The coastal forestry industry just got some rare good news.
The Crofton mill, whose paper operations were recently curtailed, will now be receiving a $50 million upgrade that will put 100 employees back to work, according to an announcement late last week from the mill’s owner, Paper Excellence.
That upgrade includes $14.3 million from the federal government and $4.5 million from the B.C. government.
The mill, which previously made paper for export to Asia, will retool to make products that “replace banned plastics with renewable paper while significantly reducing carbon emissions,” Stew Gibson, Chief Operating Officer for Paper Excellence Canada, said in the statement.
Federal natural resources minister Jonathan Wilkinson said that the new investment will “reduce emissions, eliminate harmful waste, build up strong local economies, and support good, sustainable, jobs.”

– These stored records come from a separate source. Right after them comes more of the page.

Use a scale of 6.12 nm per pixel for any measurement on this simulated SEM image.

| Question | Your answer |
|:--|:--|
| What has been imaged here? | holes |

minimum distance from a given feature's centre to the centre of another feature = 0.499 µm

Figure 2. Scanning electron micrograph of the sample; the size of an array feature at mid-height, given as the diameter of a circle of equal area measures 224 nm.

The move is a turn-around for the giant company, owned by an international conglomerate with links to Indonesia’s Widjaja family, with its Canadian operations headquartered in B.C. Last fall, during a union dispute, the company said it would shutter both its pulp operation and paper lines, which in previous years employed hundreds of workers in the small town.
However, the newly announced public spending will help save “more than 100 good-paying, family-supporting jobs in our community,” Doug Routley, MLA for Nanaimo-North Cowichan, said on social media.
The government contributions “are absolutely essential to restarting the paper operations and securing these rural jobs at the site,” said Gibson.
The union representing most of the new jobs welcomed the news. “Forestry is a cornerstone of British Columbia’s economy, but nobody should take it for granted. Investments like this will pay dividends for generations to come,” Unifor president Lana Payne told a press conference in Crofton.
The union said that from 2001 to 2017, 45,000 jobs were lost throughout the B.C. forest industry, and noted that earlier this month the Canfor mill in Prince George announced it would permanently close a pulp line.
Crofton’s mill, which opened about 65 years ago, had its share of troubles long before Paper Excellence bought it in 2019.
The mill relies on water from the Cowichan River, which is supplied during summer by a weir on Cowichan Lake that is operated by the Crofton mill. Now, with drought threatening the water supply, including for salmon, the Cowichan Watershed Board is calling for a new weir to be built.
Pollution from the mill was once so bad that Canadian rock stars Randy Bachman and Neil Young joined a star-studded campaign in 2004 to close it down.
The federal government has ranked B.C.’s pulp and paper mills as among the worst culprits in air and industrial water pollution, reported Larry Pyn in a major feature on the Crofton mill, for Hakai Magazine, last fall.
But the mill claims that its environmental performance will be improving. The new investment “reduces natural gas consumption through more efficient use of waste bark fuel in the mill’s boiler.”
The mill’s C2 paper machine is expected to start re-opening by the end of January, said the company.
The upgrade will improve the Crofton mill’s competitiveness, said the company statement, “while reducing 26,000 tonnes of carbon dioxide emissions annually equal to about 5,600 cars.”